PBOC Fix Lifts Yuan, Risk, Dollar, Stocks, Yields Stabilise

Summary: China’s central bank, the PBOC, took steps yesterday to strengthen the Yuan after it weakened through the psychological 7 per Dollar level. The People’s Bank of China fixed the official daily reference to 6.9683, below the key 7 rate. The Dollar had rocketed against the Chinese currency to a 7.1390, its highest since 2008, on worsening trade relations with the US. Which sparked widespread risk aversion and a spike in currency volatility. Traditional havens, the Yen and Swiss Franc soared while the Australian Dollar, Risk and Emerging Market currencies (Russian Rouble, SA Rand) tumbled. The stronger Chinese Yuan saw a reversal of most of yesterday’s moves. USD/JPY reversed higher, finishing at 106.47 (106.05 yesterday) while USD/CHF was up 0.41% to 0.9765. The Dollar Index (USD/DXY) lifted to 97.571 from 97.380 while the Euro slipped 0.37% to 1.1205 (1.1225). The Australian Dollarsteadied to 0.6760 (0.6758). Sterling edged up to 1.2167 (1.2140). The New Zealand Dollar dipped to 0.6525 (0.6535) ahead of today’s RBNZ policy meeting where the Kiwi central bank is widely expected to trim its Overnight Cash Rate by 0.25%.
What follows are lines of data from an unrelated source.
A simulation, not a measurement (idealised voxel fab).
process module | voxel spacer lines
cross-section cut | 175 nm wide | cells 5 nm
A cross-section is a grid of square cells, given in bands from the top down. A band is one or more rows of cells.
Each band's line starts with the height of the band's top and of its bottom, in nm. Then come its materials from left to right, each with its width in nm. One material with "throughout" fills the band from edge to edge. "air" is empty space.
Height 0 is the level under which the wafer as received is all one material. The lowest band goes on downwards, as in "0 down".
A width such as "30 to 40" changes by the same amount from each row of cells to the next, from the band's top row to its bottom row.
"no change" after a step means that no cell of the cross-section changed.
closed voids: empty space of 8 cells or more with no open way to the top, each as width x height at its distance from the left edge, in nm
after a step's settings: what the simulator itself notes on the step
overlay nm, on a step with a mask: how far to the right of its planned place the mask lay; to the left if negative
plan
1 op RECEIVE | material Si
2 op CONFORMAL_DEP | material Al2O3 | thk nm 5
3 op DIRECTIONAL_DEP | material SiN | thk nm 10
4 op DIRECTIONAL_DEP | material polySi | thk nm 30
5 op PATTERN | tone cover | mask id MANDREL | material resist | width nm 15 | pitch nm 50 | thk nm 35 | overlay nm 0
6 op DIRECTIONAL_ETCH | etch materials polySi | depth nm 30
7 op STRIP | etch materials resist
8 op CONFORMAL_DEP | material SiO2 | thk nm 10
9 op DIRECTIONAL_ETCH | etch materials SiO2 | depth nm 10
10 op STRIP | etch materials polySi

Forex Factory - Australian Trade Balance - 07 August 2019
Forex Factory – Australian Trade Balance – 07 August 2019

The rise in risk appetite lifted Wall Street. The DOW gained 1.6% to 25,972 (25,540). The S&P 500 finished 1.83% higher at 2.877. (2,825). US Treasury yields steadied with the benchmark 10-year rate at 7.0 % after it briefly broke through to 1.67%, its lowest since late 2016.
Brent Crude Oil prices slid 1.96% to US$ 58.55 on the ongoing trade tensions.
The RBA kept interest rates on hold as expected. Traders see another RBA rate cut at year-end.
Data releases yesterday saw Australia’s Trade Surplus climb to AUD 8.04 billion, beating forecasts of AUD 6.05 billion. Japanese Household Spending outperformed rising 2.7% in July versus forecast of 1.3%. Germany’s July Factory Orders gained 2.5% beating expectations of 0.5%.

  • USD/JPY – The Dollar rebounded to close at 106.45, off yesterday morning’s early lows at 105.52. The rally in risk appetite, steady US bond yields and Japanese corporate buying all combined to lift the Greenback against the haven-sought Yen.
  • EUR/USD – The Single currency lost 0.37% to 1.1205 after opening at 1.1225 and trading to a high at 1.12496. Ten-year German Bund Yields slipped 2 basis points to -0.54%, which weighed on the Single Currency.
  • AUD/USD – The Australian Battler rallied off it’s base at .6748 to 0.68008 after the PBOC Yuan fix lifted risk appetite. The RBA kept interest rates on hold as was widely expected. The rally in the US Dollar pushed the AUD/USD back down to close little changed at 0.6760.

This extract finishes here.